Twenty-five years ago the Research and Statistics Committee, then part of Management and Operation Of User Services Section (MOUSS), sponsored the first Reference Research Forum. The Reference Research Forum has continued through the years even as RUSA sections changed and transformed. For many years the Research and Statistics Committee of the Reference Services Section (RSS) has had the honor of vetting our peer’s reference-related research.

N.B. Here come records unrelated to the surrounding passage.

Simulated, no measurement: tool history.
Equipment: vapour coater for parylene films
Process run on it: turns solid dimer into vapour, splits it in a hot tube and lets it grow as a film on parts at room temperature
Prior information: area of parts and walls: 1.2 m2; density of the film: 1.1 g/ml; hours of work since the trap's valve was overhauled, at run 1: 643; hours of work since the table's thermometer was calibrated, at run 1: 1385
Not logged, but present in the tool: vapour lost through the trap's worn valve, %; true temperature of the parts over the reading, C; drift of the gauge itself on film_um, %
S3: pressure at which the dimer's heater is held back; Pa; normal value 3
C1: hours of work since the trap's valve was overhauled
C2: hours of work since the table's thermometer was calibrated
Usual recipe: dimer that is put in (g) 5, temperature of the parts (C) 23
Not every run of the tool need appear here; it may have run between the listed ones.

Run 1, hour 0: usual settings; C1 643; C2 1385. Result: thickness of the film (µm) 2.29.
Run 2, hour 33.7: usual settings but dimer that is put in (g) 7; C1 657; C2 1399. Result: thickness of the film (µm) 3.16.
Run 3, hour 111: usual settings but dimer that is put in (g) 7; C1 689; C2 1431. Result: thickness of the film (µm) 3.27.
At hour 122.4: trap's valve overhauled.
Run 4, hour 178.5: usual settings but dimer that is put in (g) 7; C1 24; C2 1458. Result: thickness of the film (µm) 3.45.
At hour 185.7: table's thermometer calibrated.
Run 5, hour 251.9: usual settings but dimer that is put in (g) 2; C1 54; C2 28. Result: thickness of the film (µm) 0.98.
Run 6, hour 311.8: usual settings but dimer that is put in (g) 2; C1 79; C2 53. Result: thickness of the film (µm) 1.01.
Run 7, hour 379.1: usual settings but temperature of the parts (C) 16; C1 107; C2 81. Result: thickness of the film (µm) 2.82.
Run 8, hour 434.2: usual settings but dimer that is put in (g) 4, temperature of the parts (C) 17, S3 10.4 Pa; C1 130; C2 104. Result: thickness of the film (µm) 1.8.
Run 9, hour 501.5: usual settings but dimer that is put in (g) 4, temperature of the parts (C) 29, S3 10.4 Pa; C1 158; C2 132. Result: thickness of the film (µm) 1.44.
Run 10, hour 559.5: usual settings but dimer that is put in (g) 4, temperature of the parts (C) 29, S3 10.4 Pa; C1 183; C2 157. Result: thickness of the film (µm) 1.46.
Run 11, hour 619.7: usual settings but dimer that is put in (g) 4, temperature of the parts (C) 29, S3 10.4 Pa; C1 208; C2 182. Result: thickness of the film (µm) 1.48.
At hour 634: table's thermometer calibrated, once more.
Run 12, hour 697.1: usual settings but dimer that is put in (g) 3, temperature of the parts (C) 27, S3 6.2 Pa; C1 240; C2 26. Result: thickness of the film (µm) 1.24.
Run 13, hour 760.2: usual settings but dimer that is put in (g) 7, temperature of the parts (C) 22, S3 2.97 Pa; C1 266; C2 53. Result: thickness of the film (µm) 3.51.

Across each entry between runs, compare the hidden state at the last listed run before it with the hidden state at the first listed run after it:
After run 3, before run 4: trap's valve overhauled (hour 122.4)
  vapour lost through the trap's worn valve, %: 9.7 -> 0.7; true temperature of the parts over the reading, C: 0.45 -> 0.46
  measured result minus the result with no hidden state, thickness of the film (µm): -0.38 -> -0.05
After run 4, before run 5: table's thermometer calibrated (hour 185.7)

This year “New Discoveries in Reference: The 25th Annual Reference Research Forum” will take place on Monday, June 24th, 1:00 to 2:00 pm in the Convention Center, Room 149A-B. Also, to celebrate the silver anniversary of the Forum, RSS will devote time during our Sunday morning Open House and Breakfast to mark this special occasion. As part of the festivities, we look forward to welcoming past and current Forum participants and hearing a few words from Marie Radford, who has presented multiple times at the Reference Research Forum. If you have presented at one of the Forums, served on a past Reference and Statistics Committee, or enjoyed attending the Forums, please come help us celebrate this significant achievement for reference research!
Why does the Reference Research Forum still attract researchers and attendees? Reference services in almost every type of library have changed with the times: email reference, chat reference, merging services points, changes in who staffs a reference point and answers the majority of questions. Along with these changes come questions about training, evaluation, and the overall quality of the services we provide. But one underlying theme remains the same in glancing over the titles of presentations over the last 25 years – understanding and improving how reference librarians can help patrons with the research process. Below is a sampling of a few of the presentations from previous Forums:
- “The Impact of the Wisconsin-Ohio Reference Evaluation Program on Reference Service in Eleven Libraries: Did Collecting All That Data Really Make a Difference?” presented in 1998 by Michael Havener and Marjorie Murfin
- “A Comparison of Questions Asked in Face-to-Face, Chat, and E-mail Reference Interactions” presented in 2002 by Charlotte Ford
- “CSI Cyberspace: A Multiple Case Study Investigation of the Untimely Demise of Seven Virtual Reference Services” presented in 2005 by Marie L. Radford and M. Kathleen Kern
- “Research Assistance Interactions: Exploration of Users’ Motivation and Perceptions” presented in 2012 by Alison Graber and Caroline Sinkinson
- “Reference on Demand: Testing an ‘Uber Reference’ Service in an Academic Library” presented in 2018 by Brian Moss
The research presented at the Reference Research Forums demonstrates that while we continue to rethink how we can best help our users, we also continue to explore what works and what doesn’t work by evaluating the quality of the service we provide. The continuing popularity of the Reference Research Forum illustrates that helping users navigate the physical and virtual information landscape remains vital to our profession.